Well | Traveled, edition 23
The Out of Office editions, part 2: On actually protecting the trip you planned
Memorial Day weekend has a particular quality to it. The light shifts, the pace changes, and something inside you quietly asks: when did it become May already?
Whether you’re preparing for a proper European summer or simply carving out a long weekend within driving distance, this is the time of year when vacation and summer become synonymous. Which means it’s the right moment to talk about the part nobody tells you: how to actually prepare to step away.
Last week, I wrote about the research behind why true psychological detachment from work during vacation matters, and I admitted something that many of you recognized in yourselves. Even when we understand the evidence, even when we believe rest is essential, stepping away still feels hard.

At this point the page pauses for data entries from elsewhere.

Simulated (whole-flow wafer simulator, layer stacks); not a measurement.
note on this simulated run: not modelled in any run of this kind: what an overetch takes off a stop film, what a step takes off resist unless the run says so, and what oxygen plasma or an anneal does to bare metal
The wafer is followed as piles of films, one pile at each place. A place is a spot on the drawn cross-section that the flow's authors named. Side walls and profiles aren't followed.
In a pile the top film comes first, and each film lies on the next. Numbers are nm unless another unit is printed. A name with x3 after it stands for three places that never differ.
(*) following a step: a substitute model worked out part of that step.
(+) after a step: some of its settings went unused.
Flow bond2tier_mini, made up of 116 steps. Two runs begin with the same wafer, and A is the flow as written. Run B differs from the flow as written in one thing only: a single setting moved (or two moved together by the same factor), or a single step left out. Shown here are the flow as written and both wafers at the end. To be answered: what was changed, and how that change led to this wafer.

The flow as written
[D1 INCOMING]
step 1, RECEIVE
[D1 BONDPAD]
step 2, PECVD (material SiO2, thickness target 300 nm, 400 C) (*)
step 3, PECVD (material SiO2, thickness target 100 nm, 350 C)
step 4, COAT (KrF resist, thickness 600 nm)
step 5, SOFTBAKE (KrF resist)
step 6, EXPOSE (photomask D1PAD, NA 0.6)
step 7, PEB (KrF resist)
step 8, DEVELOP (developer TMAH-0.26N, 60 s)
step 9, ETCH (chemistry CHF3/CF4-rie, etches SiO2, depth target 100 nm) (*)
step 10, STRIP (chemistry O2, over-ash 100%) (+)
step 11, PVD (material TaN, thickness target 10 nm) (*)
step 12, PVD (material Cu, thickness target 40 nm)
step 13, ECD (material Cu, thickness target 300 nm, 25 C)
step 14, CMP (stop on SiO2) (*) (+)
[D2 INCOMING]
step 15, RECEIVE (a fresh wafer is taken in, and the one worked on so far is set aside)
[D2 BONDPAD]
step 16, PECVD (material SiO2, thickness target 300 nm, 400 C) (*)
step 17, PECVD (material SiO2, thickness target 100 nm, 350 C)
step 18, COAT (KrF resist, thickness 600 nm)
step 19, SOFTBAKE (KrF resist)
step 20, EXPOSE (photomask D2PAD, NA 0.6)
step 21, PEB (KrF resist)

I think that’s because we’ve spent years learning how to perform at a high level. We know how to optimize, execute, and deliver. What most of us were never taught is how to stop. How to leave without the low-grade hum of guilt. How to trust that the things that matter will still be there on Monday, and that the distance might actually make us better at all of them.
So in support of all of us trying to vacation a little better this summer, here is what I’ve found actually works.
1. Be intentional about when you travel
One of the most overlooked elements of a restorative trip is timing, and I don’t mean finding the right season for the destination. I mean mapping your travel against the rhythms of your work life.
If there are predictable windows of the year that consistently require everything from you: launches, board cycles, major deliverables, fundraisin, build your travel calendar around them rather than against them. Think in a rolling 12 to 18 month view and identify the seasons that reliably take the most.
This isn’t about perfection. It’s about reducing the likelihood that you spend your vacation mentally somewhere else entirely.
And once travel is booked: communicate early. I’ve found that flagging absence about a month out gives clients, colleagues, and teams time to prepare naturally, rather than scrambling when the OOO message goes up.
2. The week before you leave is rarely peaceful. Plan for that.
This is something almost no one talks about, and it catches people every time.
The days immediately before a trip are often the most compressed of the entire year. Everything accelerates. Inboxes fill. The mental load of wrapping things up competes directly with the mental load of actually preparing to go.
The most useful thing you can do is stop treating trip preparation as something that happens in the margins of an already full week. Block time for it. Intentional space for packing, wellness appointments, errands, and the practical details that make leaving feel manageable rather than chaotic.
For my travel clients, I build a pre-departure timeline, includng what to handle a month out, a week out, a few days before. Because how you leave shapes how quickly you actually arrive.
3. Stop treating the flight like a productivity session
I have accomplished a genuinely impressive amount of work on airplanes over the years. I’ve also learned that functioning outlets, reliable Wi-Fi, and uninterrupted focus are bonuses, not infrastructure.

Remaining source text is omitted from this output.